So recently Linkin Park made some headlines in probably the worst way possible: telling their fans to ‘move the fuck on’ from their debut album Hybrid Theory.
And I want to unpack why this was possibly the last thing you want to say going into the release cycle and promotion of a new record – because on some level I get it. Credit where it is due, Linkin Park have shown themselves willing to evolve and push their sound – not exactly in a way that’s revolutionary, but it takes a band with some stones to follow Minutes to Midnight with A Thousand Suns – which, for the record, I’m still on the record liking probably a lot more than many Linkin Park fans. Fans that probably discovered you thanks to Hybrid Theory selling millions of copies and being a permanent staple in many people’s collections. And even though I think that album has aged pretty badly, I get why people love it, and it does have its moments.

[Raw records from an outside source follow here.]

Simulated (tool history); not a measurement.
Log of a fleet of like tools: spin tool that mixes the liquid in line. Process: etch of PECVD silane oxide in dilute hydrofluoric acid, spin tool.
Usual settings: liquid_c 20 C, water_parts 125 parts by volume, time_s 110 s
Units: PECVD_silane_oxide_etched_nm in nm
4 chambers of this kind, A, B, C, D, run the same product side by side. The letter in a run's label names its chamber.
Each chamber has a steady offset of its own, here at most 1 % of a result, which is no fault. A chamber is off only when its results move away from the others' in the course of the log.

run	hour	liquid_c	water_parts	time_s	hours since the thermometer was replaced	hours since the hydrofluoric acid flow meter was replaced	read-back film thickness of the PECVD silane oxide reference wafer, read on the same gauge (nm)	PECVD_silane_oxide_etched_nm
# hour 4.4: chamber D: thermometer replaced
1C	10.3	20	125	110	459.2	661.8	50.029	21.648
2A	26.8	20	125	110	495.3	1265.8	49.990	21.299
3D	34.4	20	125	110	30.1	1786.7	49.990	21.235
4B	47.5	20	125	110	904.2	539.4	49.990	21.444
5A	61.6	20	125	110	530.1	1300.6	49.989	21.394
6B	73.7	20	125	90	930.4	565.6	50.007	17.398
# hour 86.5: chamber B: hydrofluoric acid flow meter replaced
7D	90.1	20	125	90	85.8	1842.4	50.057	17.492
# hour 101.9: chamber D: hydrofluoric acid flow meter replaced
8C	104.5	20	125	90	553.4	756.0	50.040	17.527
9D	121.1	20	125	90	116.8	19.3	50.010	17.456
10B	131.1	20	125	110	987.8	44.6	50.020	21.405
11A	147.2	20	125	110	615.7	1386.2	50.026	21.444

So while I get that Linkin Park wants to move on and I completely understand their frustration with entitled fans who want them to make another version of it, maybe it’s not the best marketing decision to call that out right before you want them to slap down money and buy your newest record! And this is not Linkin Park at their strongest either: rock radio has changed dramatically and downsized considerably, hip-hop and electronic music has moved into wildly different territory, and their lead-off single hoping to cross over to pop radio ‘Heavy’ with Kiiara has not exactly been well-received, especially by those Hybrid Theory-era fans that will be your most guaranteed source of income! Worse still it comes across less like Linkin Park are pushing into new territory sonically and more just trying to keep up with the mainstream, even if it’s not an intentional artistic choice – which to some extent I get after their 2014 album The Hunting Party failed to cross over to the Hot 100, but they’re at the point where they could easily headline festivals for the next thirty years and not give a damn about mainstream radio! Either way, it was not a good sign going into the new album One More Light, and despite only being a casual Linkin Park fan, I was nervous. So how did it turn out?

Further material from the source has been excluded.